As if the horror of the team selection isn’t enough, we’re on Sky tonight so St Mary’s becomes a shit nightclub for five minutes with pyro and flashing lights and music turned up to distortion levels.  It’s really, really shit.

Saints have the majority of possession at the start but aren’t doing anything with it much.  Bournemouth’s first attack comes down our left and Cedric makes a horrific decision to press the player with the ball and leaves a huge space behind which the ball gets passed into.  We scramble it away for a corner and over it comes and you can tell when the ball has traveled about 5 yards that it’s ending up in the net.  It’s a ball just in front of our big guys who are all zonally marking the the 6 yard line and allows their big guys to attack it, one of whom, Ake, meets it unchallenged about 8 yards out. 1-0, garbage.

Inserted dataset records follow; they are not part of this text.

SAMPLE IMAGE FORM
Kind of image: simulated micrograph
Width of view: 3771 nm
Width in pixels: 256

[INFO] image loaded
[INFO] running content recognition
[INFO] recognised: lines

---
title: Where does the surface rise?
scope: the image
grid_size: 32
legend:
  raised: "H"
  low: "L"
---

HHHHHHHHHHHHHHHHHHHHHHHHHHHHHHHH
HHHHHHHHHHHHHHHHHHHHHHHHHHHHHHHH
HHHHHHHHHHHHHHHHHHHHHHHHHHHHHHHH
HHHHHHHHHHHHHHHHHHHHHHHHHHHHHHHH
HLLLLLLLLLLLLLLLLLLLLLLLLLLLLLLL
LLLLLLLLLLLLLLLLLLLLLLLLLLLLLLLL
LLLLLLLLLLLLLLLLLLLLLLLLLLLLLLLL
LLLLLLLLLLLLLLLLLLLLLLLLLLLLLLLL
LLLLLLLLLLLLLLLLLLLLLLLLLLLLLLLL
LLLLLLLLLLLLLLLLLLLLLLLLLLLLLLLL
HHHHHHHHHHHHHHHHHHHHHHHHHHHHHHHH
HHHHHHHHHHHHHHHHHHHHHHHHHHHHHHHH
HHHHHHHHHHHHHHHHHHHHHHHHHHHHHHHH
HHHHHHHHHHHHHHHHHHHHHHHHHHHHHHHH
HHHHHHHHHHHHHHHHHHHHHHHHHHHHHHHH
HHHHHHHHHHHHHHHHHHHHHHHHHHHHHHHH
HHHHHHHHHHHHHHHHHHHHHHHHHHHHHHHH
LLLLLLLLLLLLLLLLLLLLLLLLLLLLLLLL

This makes you look around to see how hopeless we are.  Danso is like a fish up a tree at right back and Cedric is understandably cutting in all the time and we’re funneling into the areas where Bournemouth have Billing and Lerma mopping up everything.  Vestergaard looks even more clumsy than usual – especially when Angus Gunn gives him a short goal kick when Callum Wilson is right next to him.  We just about got away with that one.  Oh look it’s got worse as Solanke feeds King who strides on and scores comfortably.  2-0… or is it.  VAR time and of course as we know by now, in the ground we’re playing a game of trying to interpret the length of time it takes as that’s all we’ve got.  Offside and goal not given.  Lucky.

Ralph uses the let off to change the shape with Danso slotting in between Vestergaard and Bednarek and JWP being dragged to right wing back.  It’s slightly better but not much and having had a rehearsal at going 2-0 down, we do it properly and it’s one of those where the opposition go pass, pass, pass for 5 minutes with us not engaging with any player and King pulls it back, there is Harry Wilson who has come off the right wing, and arrived on the opposite side totally unmarked to sweep it into the net.  Vestergaard has tried to get to him at the last minute but too slow.

Hojbjerg at least forces Ramsdale into a save at close range and Redmond does likewise after Romeu (who had been magnificent so far) binned Wilson and set him up.  Half time and 2-0 down.  Boos ring around the ground and the irritating twats up the other end are loving it.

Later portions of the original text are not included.